Comparing energy is an excelent way here: The further away from the Sun, the
less kinetic energy is needed to overcome the ever more decreasing
gravitational energy from the Sun.

And if you like formulas, Brian :) 

centrifugal acceleration: v^2/r
gravitational acceleration: G M/r^2

For a stable orbit both need to be equal: v^2/r=G M/r^2 --> v^2=G M/r
So while intuition may leave you in the dark, formulas make reality (sort of).

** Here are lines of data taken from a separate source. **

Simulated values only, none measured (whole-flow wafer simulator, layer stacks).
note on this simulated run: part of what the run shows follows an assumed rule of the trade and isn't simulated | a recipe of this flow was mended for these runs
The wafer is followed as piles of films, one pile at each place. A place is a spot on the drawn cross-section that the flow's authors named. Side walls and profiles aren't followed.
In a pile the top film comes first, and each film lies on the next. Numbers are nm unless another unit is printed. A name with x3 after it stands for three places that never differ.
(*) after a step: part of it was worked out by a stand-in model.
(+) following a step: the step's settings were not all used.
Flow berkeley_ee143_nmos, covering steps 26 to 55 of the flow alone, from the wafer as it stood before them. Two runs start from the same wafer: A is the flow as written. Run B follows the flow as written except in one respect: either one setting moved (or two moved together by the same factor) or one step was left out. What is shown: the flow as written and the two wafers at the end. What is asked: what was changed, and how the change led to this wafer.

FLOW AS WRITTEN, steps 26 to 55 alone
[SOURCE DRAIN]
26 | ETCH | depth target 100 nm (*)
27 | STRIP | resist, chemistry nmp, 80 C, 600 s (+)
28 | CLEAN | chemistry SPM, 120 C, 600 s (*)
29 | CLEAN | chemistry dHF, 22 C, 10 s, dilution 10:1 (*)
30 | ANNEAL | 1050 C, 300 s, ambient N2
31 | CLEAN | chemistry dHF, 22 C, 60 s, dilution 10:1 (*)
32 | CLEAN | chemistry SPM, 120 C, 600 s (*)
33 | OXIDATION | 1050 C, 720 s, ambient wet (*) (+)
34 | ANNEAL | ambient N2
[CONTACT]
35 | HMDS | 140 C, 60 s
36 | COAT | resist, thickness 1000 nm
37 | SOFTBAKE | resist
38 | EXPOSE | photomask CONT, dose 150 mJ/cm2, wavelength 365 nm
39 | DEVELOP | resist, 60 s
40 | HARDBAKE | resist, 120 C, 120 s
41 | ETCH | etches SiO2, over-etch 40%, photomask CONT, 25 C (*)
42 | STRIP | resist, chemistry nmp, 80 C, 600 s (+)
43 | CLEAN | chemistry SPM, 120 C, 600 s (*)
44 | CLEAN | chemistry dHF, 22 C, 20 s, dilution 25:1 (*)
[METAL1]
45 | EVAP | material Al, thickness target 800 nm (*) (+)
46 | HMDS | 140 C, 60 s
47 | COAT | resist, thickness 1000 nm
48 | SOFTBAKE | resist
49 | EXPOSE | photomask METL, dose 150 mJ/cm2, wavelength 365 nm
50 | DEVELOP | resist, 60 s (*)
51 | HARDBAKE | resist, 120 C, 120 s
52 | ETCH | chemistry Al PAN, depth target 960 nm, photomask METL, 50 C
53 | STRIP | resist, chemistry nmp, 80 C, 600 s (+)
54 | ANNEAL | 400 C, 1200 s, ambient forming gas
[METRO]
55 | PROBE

>But I suppose it isn't critical for our discusion.  Assumeing a beam
>diameter 40 times the dimeter of earth.  4.76Km/s will still have you cross
>the beam in 31 hours.

Yes, but theoretically you could build the beam-array much farther away from
the Sun. I guess the only limit is where the gravitational acceleration of
the Sun becomes less than that of nearer bodies or less than the
acceleration caused by the beaming itself.
Besides that, you assume the array is moving perpendicular to its beaming
direction. Since the array is slowly moving in a circle it could start
beaming at a time where it's own motion is in about the same direction as as
the direction of the beam. This way the perpendicular movement is much less.

>>Don't we already have computers that could be programed to reasonably figure
>>this aiming problem out?
>
>They could given current accurate info.  But given that the info has to
>travel at the spped of light, it would be months out of date by the time
>the mirror systems got it.  Given that the actuall rates will varry back
>and forth a bit durring the interveaning time (given random flexing of the
>sail, and random variations of the beam), and we can't predict what these
>variations will be.  The aiming calculations will be precise calculations
>bases on very bad information.  I.E. computer generated guesses.  Even
>assuming not one unexpected thing ever happens on the ship or mirror.  If
>you guess wrong even once.  You're aiming the beam into empty space and the
>ship is racing away from where you think it is.
>
>Just to complicate things.  The mirror is moring at a high fraction of the
>speed of light.  So relatavistic distortion will distort the beam, mirror,
>and apparent space.

All this is irrelevant, computers could calculate the path far in advance.
Besides that, the Asimov could follow the beam (up to certain limits).